Goodreads Survey Shows 86% of Tablet Owners Read on Them, 32% Don’t Read Anywhere Else
The online bibliophile community Goodreads has just released some of the results of its most recent member survey and they’re raising a few eyebrows.
This survey was based on 1,500 Goodreads members. The results were presented last week at O’Reilly TOC, and based on the first half of the slides I think Otis Chandler was at TOC to meet with publishers and pitch Goodreads' user base as a survey group. (I’m not complaining; I just thought some publishers would be interested.)
Goodreads found that 37% of the members who owned smartphones read on them, with about 13% not reading ebooks on any other device. In comparison, 86% of tablet owners read on their device, with nearly a third reporting that the tablet was their only reading device.

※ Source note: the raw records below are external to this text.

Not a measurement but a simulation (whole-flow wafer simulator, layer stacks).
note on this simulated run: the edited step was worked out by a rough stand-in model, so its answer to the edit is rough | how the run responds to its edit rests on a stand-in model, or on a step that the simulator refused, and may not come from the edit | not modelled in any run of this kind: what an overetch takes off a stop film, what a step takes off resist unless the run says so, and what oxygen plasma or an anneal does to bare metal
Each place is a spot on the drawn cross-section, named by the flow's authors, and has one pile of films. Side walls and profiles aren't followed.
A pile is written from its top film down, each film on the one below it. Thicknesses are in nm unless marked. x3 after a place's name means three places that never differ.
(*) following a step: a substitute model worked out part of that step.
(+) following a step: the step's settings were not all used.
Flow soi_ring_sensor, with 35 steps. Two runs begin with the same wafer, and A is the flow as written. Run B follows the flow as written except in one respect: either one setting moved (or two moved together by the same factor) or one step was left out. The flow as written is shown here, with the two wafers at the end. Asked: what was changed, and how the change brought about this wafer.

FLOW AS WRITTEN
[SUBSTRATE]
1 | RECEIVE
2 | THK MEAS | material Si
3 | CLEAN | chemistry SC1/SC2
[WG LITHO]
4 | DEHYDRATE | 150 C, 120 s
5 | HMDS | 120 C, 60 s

There’s no obvious explanation for the sharp difference in usage, but the survey does show that smartphone owners are far more likely to use them on the go, with lunch breaks and commuting as the most common reading scenario. Tablet owners, on the other hand, are more likely to read at home than anywhere else.
Good reads also mentioned that during this past holiday season tablets outnumbered ereaders under the Christmas tree. Three and a half times as many tablets were bought for each ereader purchased, confirming once again that the ebook market has moved beyond ereader hardware.
And when it comes to finding their next read, it seems that the vast majority of Goodreads members do what I do. When they finish a book, 83% seek out other books written by the author, while nearly as many look for similar books (75%). But when it comes to picking a book to read, nothing compares to word of mouth. A trusted friend was the single leading reason that members bought and read books, with reviews, samples, and buzz not even coming close.
Later in the survey the respondents revealed that price isn’t necessarily the dominant factor in where they buy ebooks, with only 44% reporting that they usually shopped around before buying. And less than half of that 44% always shop around.
And when readers do shop around, it will likely come as no surprise to learn who has the most loyal customers. It’s not Apple; 65% of the people who read in iBooks also use read Kindle ebooks (and over a quarter read Nook ebooks). And Barnes & Noble also has to share their customers with Amazon (37%).
But Amazon doesn’t have the same issue. Readers of Kindle ebooks are much more loyal than any other segment of the market, with only 18% also reading in iBooks and 15% reading Nook ebooks. This more than anything is an example of why Amazon has dominated the ebook market; they have a loyalty that cannot be matched.
BTW, Kobo placed a distant 4th in the "also read" category, coming in behind Google Play. No matter how impressive one might find their jump in revenue last year they’re still not making a lot of gains in the US market.
Comments
fahirsch February 19, 2013 um 10:35 am
My wife has an iPad and an iPhone. She reads on the iPhone. Why? Weight and size. She can read laying down. I can read on an iPad (doing that at this moment!) but only with the iPad on a table. With my iPhone I can read standing up while on a train (I live in Argentina, and at this time train conmuting isn’t the best of experiences), and with one hand I mange to hold the device , changes pages, and hear music at the same time.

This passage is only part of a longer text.